While making the movie “Haywire,” director Steven Soderbergh overheard actor Channing Tatum talking about his days as a male stripper in Tampa, Fla.
Thinking a movie lay somewhere in Tatum’s exploits, Soderbergh encouraged him to proceed and Tatum had his production partner, Reid Carolin, hammer out a screenplay. Then faster than you could say, “it’s raining men,” Soderbergh was directing and Tatum was staring in the surprisingly heartfelt and slyly subversive movie, “Magic Mike.”
The plot is simple and straightforward as it follows your basic “A Star is Born” story arc and in anyone else’s hands “Magic Mike” would have likely been all style and no substance. But Soderbergh colors freely in the margins and delivers a movie that’s a little darker and a little deeper than all the glittery thongs would suggest.
Tatum stars as the titular Magic Mike, the main attraction (thanks mostly to Tatum’s mad dancing skills) at a dingy little club in Tampa. Working alongside guys with names like Ken (Matt Bomer), Tarzan (Kevin Nash), and Big ahem Richie (Joe Manganiello), Mike lives a Peter Pan lifestyle while quietly nurturing an entrepreneurial dream of starting a custom furniture company.

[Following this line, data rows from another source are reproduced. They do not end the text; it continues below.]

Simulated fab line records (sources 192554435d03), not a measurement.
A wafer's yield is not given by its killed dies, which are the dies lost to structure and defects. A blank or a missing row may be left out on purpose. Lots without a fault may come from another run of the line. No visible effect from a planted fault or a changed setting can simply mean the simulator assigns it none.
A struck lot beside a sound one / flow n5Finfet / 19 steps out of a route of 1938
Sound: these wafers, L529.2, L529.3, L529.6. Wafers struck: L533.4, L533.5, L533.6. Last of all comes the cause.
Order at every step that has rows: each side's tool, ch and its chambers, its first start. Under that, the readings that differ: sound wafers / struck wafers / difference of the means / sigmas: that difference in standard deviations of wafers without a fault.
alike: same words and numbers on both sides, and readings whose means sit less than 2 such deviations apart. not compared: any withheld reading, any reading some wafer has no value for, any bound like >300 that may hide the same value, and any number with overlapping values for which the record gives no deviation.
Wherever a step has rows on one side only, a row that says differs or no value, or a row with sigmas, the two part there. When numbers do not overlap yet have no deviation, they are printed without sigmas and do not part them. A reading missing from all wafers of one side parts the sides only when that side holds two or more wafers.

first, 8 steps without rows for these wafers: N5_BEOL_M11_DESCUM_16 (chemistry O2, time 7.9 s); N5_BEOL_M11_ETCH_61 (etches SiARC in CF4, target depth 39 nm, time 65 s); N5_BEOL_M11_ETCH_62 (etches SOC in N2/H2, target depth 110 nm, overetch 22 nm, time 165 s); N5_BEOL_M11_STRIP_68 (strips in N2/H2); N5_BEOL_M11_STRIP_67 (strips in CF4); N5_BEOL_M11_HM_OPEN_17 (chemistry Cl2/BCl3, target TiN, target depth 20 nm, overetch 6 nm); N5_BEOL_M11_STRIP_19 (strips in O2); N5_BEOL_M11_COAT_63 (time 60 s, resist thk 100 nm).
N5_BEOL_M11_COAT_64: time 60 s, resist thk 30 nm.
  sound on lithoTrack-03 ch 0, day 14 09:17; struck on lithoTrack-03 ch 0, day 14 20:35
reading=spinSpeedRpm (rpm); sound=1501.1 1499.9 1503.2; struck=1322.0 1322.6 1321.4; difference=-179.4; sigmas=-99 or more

Mike takes new recruit Adam (Alex Pettyfer) under his wing, but in spite of Mike’s best efforts, Adam sinks deeper and deeper into a world of sex, drugs, and general exploitation.
All of this takes place under the watchful eye of Dallas (Matthew McConaughey, in what just might be a career performance), the morally corrupt club owner who manages this band of muscle-bound men.
Dallas perfectly embodies the absurd decadence that surrounds these characters, right down to his wonderfully trashy, shirtless portrait — complete with a rattlesnake hanging around his neck — he proudly displays in his home. One of these should be hanging over every fireplace in America.
As you would expect, Mike doesn’t have a lot of stable relationships in his life. The best he can hope for is someone like Joanna (Olivia Munn), who sees Mike as little more than a regular booty call.
Mike finds hope for a better life with Adam’s sister, Brooke (Cody Horn), but has to overcome the animosity she feels for Mike introducing her little brother to his wild and shallow lifestyle.
While “Magic Mike” is being clearly marketed to women and gay men, the target audience for this film might actually be heterosexual males. What straight guy hasn’t, at some point, fantasized about a life of easy cash and minimal responsibilities, all while being the center of attention in a roomful of screaming women?
Of course, Soderbergh peels back the layers of this fantasy and reveals some ugly realities and while this movie has a lot of fun moments and some legitimate laughs, it doesn’t flinch when it takes us to some dark places.
With such a candid look at dysfunctional sexuality, it could be argued that Soderbergh is mirroring his breakout film, “Sex, Lies, and Videotape.” I also think by taking an almost documentarian approach to showing a very insular world where men depend on their bodies to make money, “Magic Mike” also plays out like a less-bleak version of “The Wrestler.”
Either way, Soderbergh has constructed a movie that is way better than it has any right to be. “Magic Mike” falls way, way short of being profound, but it is compelling, which is not a word I ever thought I would ever use when describing a male-stripper movie.
“Magic Mike” is rated R for pervasive sexual content, brief graphic nudity, language, and some drug use.